Yi-hang Xu, Dan-Bo Zhang, Junchi Yan

TL;DR

This work identifies a new training-dynamics mechanism for Quantum Neural Networks, termed the Spectral Amplitude Priority, where optimization emphasizes spectral components by their amplitude rather than their frequency index, in contrast to classical spectral bias. By formulating a gradient analysis in the frequency domain and recasting training dynamics with the Quantum Neural Tangent Kernel, the authors prove that high-amplitude spectral components decay rapidly under small learning rates, enabling QNNs to learn high-frequency content efficiently. Empirical validation across synthetic high-frequency functions, classification benchmarks, and quantum-advantage tasks demonstrates that QNNs outperform classical DNNs on high-frequency tasks and maintain robustness to Fourier feature hyperparameters. The findings provide a rigorous explanation for QNN expressivity in complex spectral landscapes and suggest practical implications for leveraging amplitude-rich spectra in quantum-enhanced learning, while acknowledging the limitations of idealized simulations and hardware noise considerations in future work.

Abstract

The mechanism governing the training dynamics of Quantum Neural Networks (QNNs) remains under-explored. In classical Deep Neural Networks (DNNs), training is dominated by "Spectral Bias," i.e. prioritizing learning low-frequency components and struggle for high-frequency details. In this work, we theoretically and empirically identify a distinct mechanism in QNNs, which we term Spectral Amplitude Priority. By analyzing the frequency-domain gradients and residual dynamics via the Quantum Neural Tangent Kernel (QNTK), we prove that QNN training is governed primarily by the magnitude of spectral components rather than their frequency indices. Consequently, QNNs can efficiently capture high-frequency functions-provided they have significant amplitude-thereby overcoming the inherent limitations of their classical counterparts. We validate this principle on both synthetic high-frequency functions and quantum-advantage tasks. The results show that QNNs significantly outperform DNNs in high-frequency tasks, offering an explanation for QNNs' superior expressivity in complex spectral landscapes.
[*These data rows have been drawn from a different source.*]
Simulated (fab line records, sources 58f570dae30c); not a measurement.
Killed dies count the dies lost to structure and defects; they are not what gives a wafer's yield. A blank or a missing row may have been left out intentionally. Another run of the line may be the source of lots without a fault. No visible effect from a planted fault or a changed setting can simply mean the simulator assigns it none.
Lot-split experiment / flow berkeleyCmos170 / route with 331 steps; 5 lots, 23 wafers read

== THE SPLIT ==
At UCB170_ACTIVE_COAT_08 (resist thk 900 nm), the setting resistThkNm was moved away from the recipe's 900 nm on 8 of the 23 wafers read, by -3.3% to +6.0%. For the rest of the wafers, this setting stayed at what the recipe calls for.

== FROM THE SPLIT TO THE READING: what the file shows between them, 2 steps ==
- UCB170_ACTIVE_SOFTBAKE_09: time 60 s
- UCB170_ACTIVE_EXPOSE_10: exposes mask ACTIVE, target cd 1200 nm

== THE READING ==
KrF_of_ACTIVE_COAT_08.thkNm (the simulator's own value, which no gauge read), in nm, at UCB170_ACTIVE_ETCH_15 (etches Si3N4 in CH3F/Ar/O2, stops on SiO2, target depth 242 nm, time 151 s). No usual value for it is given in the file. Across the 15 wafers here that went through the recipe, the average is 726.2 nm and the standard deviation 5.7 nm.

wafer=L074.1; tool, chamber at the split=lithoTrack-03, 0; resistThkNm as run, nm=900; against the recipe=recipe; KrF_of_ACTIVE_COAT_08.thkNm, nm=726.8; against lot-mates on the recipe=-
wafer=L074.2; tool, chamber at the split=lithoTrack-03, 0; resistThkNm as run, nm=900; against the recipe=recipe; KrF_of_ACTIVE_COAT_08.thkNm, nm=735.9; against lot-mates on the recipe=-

The Spectral Amplitude Principle for Dynamics of Quantum Neural Networks

TL;DR

This work identifies a new training-dynamics mechanism for Quantum Neural Networks, termed the Spectral Amplitude Priority, where optimization emphasizes spectral components by their amplitude rather than their frequency index, in contrast to classical spectral bias. By formulating a gradient analysis in the frequency domain and recasting training dynamics with the Quantum Neural Tangent Kernel, the authors prove that high-amplitude spectral components decay rapidly under small learning rates, enabling QNNs to learn high-frequency content efficiently. Empirical validation across synthetic high-frequency functions, classification benchmarks, and quantum-advantage tasks demonstrates that QNNs outperform classical DNNs on high-frequency tasks and maintain robustness to Fourier feature hyperparameters. The findings provide a rigorous explanation for QNN expressivity in complex spectral landscapes and suggest practical implications for leveraging amplitude-rich spectra in quantum-enhanced learning, while acknowledging the limitations of idealized simulations and hardware noise considerations in future work.

Abstract

The mechanism governing the training dynamics of Quantum Neural Networks (QNNs) remains under-explored. In classical Deep Neural Networks (DNNs), training is dominated by "Spectral Bias," i.e. prioritizing learning low-frequency components and struggle for high-frequency details. In this work, we theoretically and empirically identify a distinct mechanism in QNNs, which we term Spectral Amplitude Priority. By analyzing the frequency-domain gradients and residual dynamics via the Quantum Neural Tangent Kernel (QNTK), we prove that QNN training is governed primarily by the magnitude of spectral components rather than their frequency indices. Consequently, QNNs can efficiently capture high-frequency functions-provided they have significant amplitude-thereby overcoming the inherent limitations of their classical counterparts. We validate this principle on both synthetic high-frequency functions and quantum-advantage tasks. The results show that QNNs significantly outperform DNNs in high-frequency tasks, offering an explanation for QNNs' superior expressivity in complex spectral landscapes.
Paper Structure (17 sections, 13 equations, 11 figures, 3 tables)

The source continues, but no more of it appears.